How to exploit a buffer overflow to execute instructions on the stack

Question

I'm starting to tinker with buffer overflows, and wrote the following program:

#include <unistd.h>

void g() {
  execve("/bin/sh", NULL, NULL);
}

void f() {
  long *return_address;
  char instructions[] = "\xb8\x01\x00\x00\x00\xcd\x80"; // exit(1)

  return_address = (long*) (&return_address + 2);
  *return_address = (long)&g; // or (long)instructions
}

int main() {
  f();
}

It does what I expect it to do : return_address overwrite the return address of f with the address of g , which opens a shell. However, if I set the return address to instructions , I got a segmentation fault, and none of the instructions in instructions is executed.

I compile with GCC, using -fno-stack-protector .

How could I prevent this segmentation fault occurring ?

Answer 1

At least one problem isn't related to the buffer overflow.

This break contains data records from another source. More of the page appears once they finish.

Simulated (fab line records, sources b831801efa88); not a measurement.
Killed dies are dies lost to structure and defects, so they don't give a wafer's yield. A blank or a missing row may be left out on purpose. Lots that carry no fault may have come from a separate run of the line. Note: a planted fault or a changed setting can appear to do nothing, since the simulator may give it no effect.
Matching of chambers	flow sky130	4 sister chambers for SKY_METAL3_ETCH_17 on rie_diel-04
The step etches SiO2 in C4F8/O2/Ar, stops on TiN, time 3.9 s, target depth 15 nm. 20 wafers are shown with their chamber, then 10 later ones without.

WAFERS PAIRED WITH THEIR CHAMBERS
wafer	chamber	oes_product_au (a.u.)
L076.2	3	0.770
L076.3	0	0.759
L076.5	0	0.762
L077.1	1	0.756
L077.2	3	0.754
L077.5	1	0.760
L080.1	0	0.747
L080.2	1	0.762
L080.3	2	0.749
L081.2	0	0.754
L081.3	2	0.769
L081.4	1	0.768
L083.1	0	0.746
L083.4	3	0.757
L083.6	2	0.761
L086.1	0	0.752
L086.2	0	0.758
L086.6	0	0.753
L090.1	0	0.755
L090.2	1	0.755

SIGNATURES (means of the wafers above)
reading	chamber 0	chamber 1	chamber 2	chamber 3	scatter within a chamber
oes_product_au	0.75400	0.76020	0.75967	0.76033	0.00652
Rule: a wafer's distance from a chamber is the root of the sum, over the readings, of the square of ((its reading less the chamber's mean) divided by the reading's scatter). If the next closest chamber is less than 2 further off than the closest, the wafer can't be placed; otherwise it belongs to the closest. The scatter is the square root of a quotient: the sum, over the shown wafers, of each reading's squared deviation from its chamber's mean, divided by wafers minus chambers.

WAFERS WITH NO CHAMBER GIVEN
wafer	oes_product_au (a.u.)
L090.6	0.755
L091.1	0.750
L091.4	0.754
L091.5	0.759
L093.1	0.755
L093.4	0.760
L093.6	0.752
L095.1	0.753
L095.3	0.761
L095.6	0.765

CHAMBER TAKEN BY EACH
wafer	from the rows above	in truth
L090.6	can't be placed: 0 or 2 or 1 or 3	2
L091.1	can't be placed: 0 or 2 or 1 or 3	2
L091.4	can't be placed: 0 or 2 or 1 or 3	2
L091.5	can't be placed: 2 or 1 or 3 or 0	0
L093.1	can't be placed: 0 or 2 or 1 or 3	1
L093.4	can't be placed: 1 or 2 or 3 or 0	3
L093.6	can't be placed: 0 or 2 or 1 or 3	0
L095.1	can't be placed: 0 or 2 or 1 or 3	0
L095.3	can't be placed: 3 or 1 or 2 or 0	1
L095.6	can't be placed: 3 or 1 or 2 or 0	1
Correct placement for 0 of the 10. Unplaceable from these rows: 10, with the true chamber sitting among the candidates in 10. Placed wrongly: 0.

execve("/bin/sh", NULL, NULL);

That first NULL becomes the argv of the process you're starting. argv must be an array of strings that is terminated with a NULL. So a segfault may happen when /bin/sh starts up, tries to read argv[0] , and dereferences NULL.

void g(void) {
    char *argv[] = { "/bin/sh", NULL };
    execve(argv[0], argv, NULL);
}

You might also add -z execstack to the gcc command line, which will tell the linker to permit an executable stack. You should also verify that the instructions you have there are what exit(1) compiles to on your system if you got them from a tutorial somewhere.